2. The non-contour face pixel depth will also be coded in a cheap way with the same quantization function defined on a range determined according to the same first value lower than the bit-depth, e.g. in 9 bits only on the same inv(z) function.

3. The contour face pixel depth will be coded in an expensive way according to the same quantization function but defined on a range determined according to a second value greater than the bit-depth, e.g. on a 12 bits inv(z) function.

Then, a mix of those 2 curves (same quantization function defined on two different ranges) will be done in order to align with the available coding bit-depth, for example 10 bits or 8 bits or 12 bits. One simple way for combining - and illustrated in figure 19 - is for example to split alO bits [0; 1023] range in 2 parts, one part being devoted to the 9 bits inv(z) and this other part being devoted to the coding of the local depth. The latter coding requires:

- the transmission of a table explicating the offset used for this local coding with high precision, each different offset corresponding to a“mode”. Each picture, image or block is associated with the offset value used to shift the quantized value of contour pixels in the second range to the first range;

- The map of those“modes” for the whole image and the whole GoP; and

- A separation zone between the 2 low and high precision ranges, in order to overcome compression depth noise, and labelled as“reserved” in figure 19, and named“DMZ” in figure 13.

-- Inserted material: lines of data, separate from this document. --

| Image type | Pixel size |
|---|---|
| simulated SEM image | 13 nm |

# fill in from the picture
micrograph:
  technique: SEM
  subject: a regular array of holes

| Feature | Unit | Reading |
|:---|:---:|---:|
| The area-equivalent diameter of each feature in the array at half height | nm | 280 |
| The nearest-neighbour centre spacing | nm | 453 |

The benefit of the present principles is to put information - and therefore the bitrate penalty- where it matters the most, typically at 10% only the images. Figure 20 illustrates a method 200 of encoding a floating-point depth value of a pixel of a picture according to a bit-depth. The pixel is obtained by projecting a point of a 3D scene onto said picture. At a step 201, the floating-point depth value of a point proj ected on a pixel of a picture is obtained. This floating-point value is to be quantized to be encoded. A test is performed to determine whether this pixel is a non-contour pixel according to the present principles described above in the present application. If so, step 202 is executed, otherwise step 204 is performed. At a step 202, knowing that the pixel is a non-contour pixel, the floating-point value depth value is applied to a quantization function defined on a range of 2 V values, v being an integer lower than the bit-depth used by the encoder to encode depth. At a step 203, the integer result is encoded in the stream using the codec of the encoder.

At a step 204, knowing that the pixel is a contour pixel according to the present principles, the depth has to be encoded with a higher precision. At this step, the floating-point value is encoded, using the same quantization function than at step 202, but defined on a range of 2 W values, with w being an integer greater than the bit-depth used by the encoder. At a step 205, an offset is determined and associated to the picture as described above in the present application. At a step 206, the quantized integer is encoded in the data stream in association with the value v of step 202 and the determined offset.

Figure 21 illustrates a method 210 of decoding an integer depth value of a pixel of a picture. The integer depth value is encoded according to a bit-depth. The picture is associated with an offset value. At a step 211, an integer value representative of the depth of a point projected onto the pixel is obtained. An offset associated with the picture and a bit-depth used by the encoder are also obtained. These values may be predetermined and/or encoded in the data stream. At a step 212, a test is performed to check whether the integer value belongs to a first range depending on a first value v lower than said bit-depth. First value v may be obtained from the stream in association with the picture or predetermined. If the integer value is lower than 2 V , then, the pixel is a non-contour pixel and its depth has been encoded on a decreased range. In this case, a step 213 is executed; otherwise, the pixel is a contour pixel and a step 215 is performed.

At step 213, the integer value is applied to a de-quantization function defined on a range depending on first value v, for instance, on 2 V values. At a step 214, the floating-point result is used as the depth value for the given pixel.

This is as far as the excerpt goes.